OARS: Process-Aware Online Alignment for Generative Real-World Image Super-Resolution
This work addresses the perception-fidelity trade-off in image super-resolution for applications requiring high-quality visual outputs, representing a strong specific gain rather than a broad paradigm shift.
The paper tackles the challenge of aligning generative real-world image super-resolution models with human visual preferences by proposing OARS, a process-aware online alignment framework, which achieves state-of-the-art performance on Real-ISR benchmarks with consistent perceptual improvements while maintaining fidelity.

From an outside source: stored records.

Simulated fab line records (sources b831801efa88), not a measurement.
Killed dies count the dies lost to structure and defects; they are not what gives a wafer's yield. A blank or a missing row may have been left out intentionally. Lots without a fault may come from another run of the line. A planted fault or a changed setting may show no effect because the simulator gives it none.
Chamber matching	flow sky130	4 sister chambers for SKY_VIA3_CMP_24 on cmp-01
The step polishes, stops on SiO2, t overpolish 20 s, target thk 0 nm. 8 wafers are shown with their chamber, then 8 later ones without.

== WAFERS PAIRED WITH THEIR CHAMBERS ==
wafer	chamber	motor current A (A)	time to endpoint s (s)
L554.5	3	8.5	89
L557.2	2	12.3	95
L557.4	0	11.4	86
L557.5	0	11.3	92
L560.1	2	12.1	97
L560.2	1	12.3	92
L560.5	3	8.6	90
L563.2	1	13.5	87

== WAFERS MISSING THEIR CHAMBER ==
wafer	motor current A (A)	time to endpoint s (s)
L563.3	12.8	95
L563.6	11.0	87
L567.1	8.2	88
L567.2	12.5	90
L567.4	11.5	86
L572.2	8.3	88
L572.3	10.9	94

Aligning generative real-world image super-resolution models with human visual preference is challenging due to the perception--fidelity trade-off and diverse, unknown degradations. Prior approaches rely on offline preference optimization and static metric aggregation, which are often non-interpretable and prone to pseudo-diversity under strong conditioning. We propose OARS, a process-aware online alignment framework built on COMPASS, a MLLM-based reward that evaluates the LR to SR transition by jointly modeling fidelity preservation and perceptual gain with an input-quality-adaptive trade-off. To train COMPASS, we curate COMPASS-20K spanning synthetic and real degradations, and introduce a three-stage perceptual annotation pipeline that yields calibrated, fine-grained training labels. Guided by COMPASS, OARS performs progressive online alignment from cold-start flow matching to full-reference and finally reference-free RL via shallow LoRA optimization for on-policy exploration. Extensive experiments and user studies demonstrate consistent perceptual improvements while maintaining fidelity, achieving state-of-the-art performance on Real-ISR benchmarks.